Mr. Hyde was dissatisfied with said document claiming it was incomplete. The parties met later and Mr. Hagen produced a document in words and figures as follows:

"Mr. Hyde Proposed Plan for incorporating--Stock to P. O. Hagen for net worth of present store and good will ($1000) should be about $4500 Mr. Hyde and Mrs. Sewell to subscribe for $4000 to be issued and paid for as needed --Salaries until profits would permit increases P.O.H. 150 Mrs. Sewell 100 Mae Hagen 100. Stock in present store to be taken at cost value (It is practically all new) and fixtures at cost."

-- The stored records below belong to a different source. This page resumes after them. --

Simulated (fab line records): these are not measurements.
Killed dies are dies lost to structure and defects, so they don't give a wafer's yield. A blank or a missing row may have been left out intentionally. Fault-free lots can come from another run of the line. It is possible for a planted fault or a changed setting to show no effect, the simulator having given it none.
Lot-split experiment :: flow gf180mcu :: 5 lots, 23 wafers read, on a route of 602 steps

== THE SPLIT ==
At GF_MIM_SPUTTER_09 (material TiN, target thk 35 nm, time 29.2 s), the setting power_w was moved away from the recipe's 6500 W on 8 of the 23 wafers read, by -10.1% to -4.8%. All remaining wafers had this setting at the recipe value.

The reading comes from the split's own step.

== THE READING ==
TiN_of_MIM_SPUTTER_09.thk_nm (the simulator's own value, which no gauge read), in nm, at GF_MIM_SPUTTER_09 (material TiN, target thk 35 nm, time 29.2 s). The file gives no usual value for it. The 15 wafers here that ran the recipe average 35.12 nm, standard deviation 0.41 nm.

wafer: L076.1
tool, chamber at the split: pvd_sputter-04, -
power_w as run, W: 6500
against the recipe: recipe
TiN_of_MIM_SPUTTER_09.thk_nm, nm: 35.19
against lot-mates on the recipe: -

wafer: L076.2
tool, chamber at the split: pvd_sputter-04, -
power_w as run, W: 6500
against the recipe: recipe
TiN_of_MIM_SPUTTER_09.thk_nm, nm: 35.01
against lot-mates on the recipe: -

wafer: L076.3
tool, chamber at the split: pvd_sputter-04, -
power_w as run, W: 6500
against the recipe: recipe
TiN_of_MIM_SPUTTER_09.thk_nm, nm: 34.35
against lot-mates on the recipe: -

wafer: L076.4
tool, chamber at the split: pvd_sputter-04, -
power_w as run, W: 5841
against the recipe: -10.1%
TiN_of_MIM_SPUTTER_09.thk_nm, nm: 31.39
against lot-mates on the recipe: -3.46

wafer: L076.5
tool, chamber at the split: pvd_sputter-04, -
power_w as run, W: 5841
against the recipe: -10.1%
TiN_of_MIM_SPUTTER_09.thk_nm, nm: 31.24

At a later meeting Mr. Hagen produced another document which is as follows:

"Suggested plan for expansion Incorporate (100 shares @ 100 ea. $10,000. Issue stock as follows--Take in San Mateo store in which mds. and fixtures would be about ... ... $3500 net.

Tabular Material Omitted

Later the parties formed a corporation having a capital stock of 100 shares of the par value of $100 each. Forty shares were issued to Mr. Hagen, twenty-five shares to Mr. Hyde, and five shares to Mrs. Sewell. That left thirty shares of stock unissued. After the corporation was formed a meeting of the stockholders was held at which Mr. Hagen, Mrs. Hagen, and Mrs. Sewell were elected directors. The directors met and chose Mr. Hagen as president, Mrs. Sewell as vice president, and R. P. Hagen as secretary and treasurer. As so organized the corporation proceeded to conduct business.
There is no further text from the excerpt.